I have yet to read some of the more recent messages in this thread, hope that's okay.
It seems to me I'm sort of similar and sort of different, personally. I think for me, emotions, when they do come, tend to come naturally and automatically, and I don't decide on experiencing them (maybe expressing them, though1) consciously. However, I sometimes feel like emotions don't come to me as readily as they do for some other people. I don't seem to be as bothered by negative things happening, especially when they're the major types of things (death, loss of friendship, etc.) that it seems people typically feel the worst about. A notable exception to this is a romantic break-up. At the same time, I often get more bothered by little things, like when I get into a discussion with an anonymous person online who, from my point of view, acts in a very bigoted way, and won't listen to reason. And I think I'm more likely than other people to feel bad about very specific things such as not achieving as much as I want, academically.
Now, honestly, I don't think it's entirely ordinary to be this way with emotions, in the sense that I think it's somewhat away from the mean, if you will, looking at the whole experiencing-emotion thing as a kind of spectrum. But my talking about it as a spectrum already implies there would be some variation, and I think that's natural, so in that sense it's not necessarily abnormal, either. If you get to some extreme, you might be an outlier, and that might be kind of like being abnormal, but I couldn't say if that applied to you.

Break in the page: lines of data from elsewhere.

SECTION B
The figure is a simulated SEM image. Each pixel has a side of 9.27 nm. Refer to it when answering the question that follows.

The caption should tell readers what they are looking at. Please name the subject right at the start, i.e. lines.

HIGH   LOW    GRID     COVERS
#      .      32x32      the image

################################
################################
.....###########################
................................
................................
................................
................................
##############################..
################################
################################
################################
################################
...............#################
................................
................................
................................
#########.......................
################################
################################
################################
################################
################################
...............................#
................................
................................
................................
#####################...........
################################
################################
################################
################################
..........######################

If it did, though, I still wouldn't hold it against you, nor do I think you yourself should. This may just be me personally, but I tend to think people should be judged, if at all, on their actions, not their thoughts or feelings. If you never feel bad for a person, but you still are nice and sympathetic toward them and help them out if they're in pain -- as in fact it sounds from your original post you tend to do -- then I think that's good, and I don't see why anybody would or should get down on you for that. Especially considering that to a large extent, you can't help the way you are, particularly concerning things like this. That might be the most important thing to keep in mind, for that small part of yourself that was worried about it rather than just interested in a more academic way.
I also think -- and I hope this is not going to be a controversial thing for me to say -- that on these boards, you are more likely to find a larger proportion of people similar to you in this sense than in the general population. Some people are more geared toward the rational than toward the emotional -- there's some link to autism here, although I'm not suggesting that's necessarily the case if you are anything like this2 -- and I think people who are generally a bit like that might be more likely to enjoy Dwarf Fortress. (There's a reason they say it's "the ultimate autism simulation" and similar such sentiments, although I think it often times is used as a kind of disparaging remark... which it doesn't need to be, I think.)
Anyway, I hope I made it sufficiently clear that I don't mean to make any presumptions about people, individually or as a group, and even if I did, I don't consider any of the characteristics I discussed as being anything negative, anyhow. But I don't.
1 - It seems in your original post you were referring mostly to deciding to express the emotion(s) rather than actually experience them, but it still sounded like that might be a part of it as well. I think that's a relevant distinction to make.
2 - In fact, I'm kind of the same way and I'm not autistic (I was tested), although I have some characteristics that point in that general direction.